This Keynote Address was given at the Baccalaureate Mass and Commencement for St. John Bosco High School (Silverton, Oregon), held at Mount Angel Abbey on Friday, June 1, 2012.

Thank you, Rolando. And thank you, faculty and teachers of Saint John Bosco High School for your gracious invitation to speak at this graduation. It is an honor to be here.

Good evening, graduates, and congratulations!

Twenty-five years ago this very week, I graduated from high school in Plains, Montana, a small town with a dozen churches, three restaurants, two grocery stores, one police officer, and no stop lights.

High school graduations were a big deal in that small town, and I can still remember the emotions of the moment, of being happy and excited, as well as a little nervous about the future.

At that moment, I thought I had my life planned out. And I knew I had plenty of time to accomplish all of the things I wanted to do.

But over the past twenty-five years I’ve learned that time moves very quickly. It actually speeds up as you get older! And I’ve learned that many of the things I wanted to accomplish were not what God wanted for me.

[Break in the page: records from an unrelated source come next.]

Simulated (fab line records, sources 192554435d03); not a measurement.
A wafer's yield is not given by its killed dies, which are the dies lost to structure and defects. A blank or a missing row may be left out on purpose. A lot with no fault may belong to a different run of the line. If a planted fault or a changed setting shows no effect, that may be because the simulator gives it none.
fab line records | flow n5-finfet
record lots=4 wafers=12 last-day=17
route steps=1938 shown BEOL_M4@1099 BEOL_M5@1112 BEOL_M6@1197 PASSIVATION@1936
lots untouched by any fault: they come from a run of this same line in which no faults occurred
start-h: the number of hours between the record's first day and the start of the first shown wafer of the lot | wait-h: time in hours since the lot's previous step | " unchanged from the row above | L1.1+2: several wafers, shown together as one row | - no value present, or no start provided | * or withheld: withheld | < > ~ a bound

And I would tell you more about my life and all of the mistakes I made and lessons I’ve learned, but I was told we do not have the necessary ten hours for that particular talk.

So, instead, I want to talk about you, the graduates. Not that I know you well at all, of course. Tonight is the first time we’ve met. But I do know one important, essential thing about each one of you: you are a Catholic, a Christian, a disciple of Jesus Christ.

You have been baptized in the name of the Father, the Son and the Holy Spirit, and have been regenerated in the waters of baptism, united with Christ, incorporated into the Church, renewed by the Holy Spirit, and filled with the divine life of God.

One of my favorite passages from the Catechism of the Catholic Church is the very first sentence of the first paragraph: “God, infinitely perfect and blessed in himself, in a plan of sheer goodness freely created man to make him share in his own blessed life.” Each of you was created by God out of the overflowing abundance of his perfect love. It is impossible to fully comprehend that truth, but I think we sometimes take it for granted and don’t contemplate it enough.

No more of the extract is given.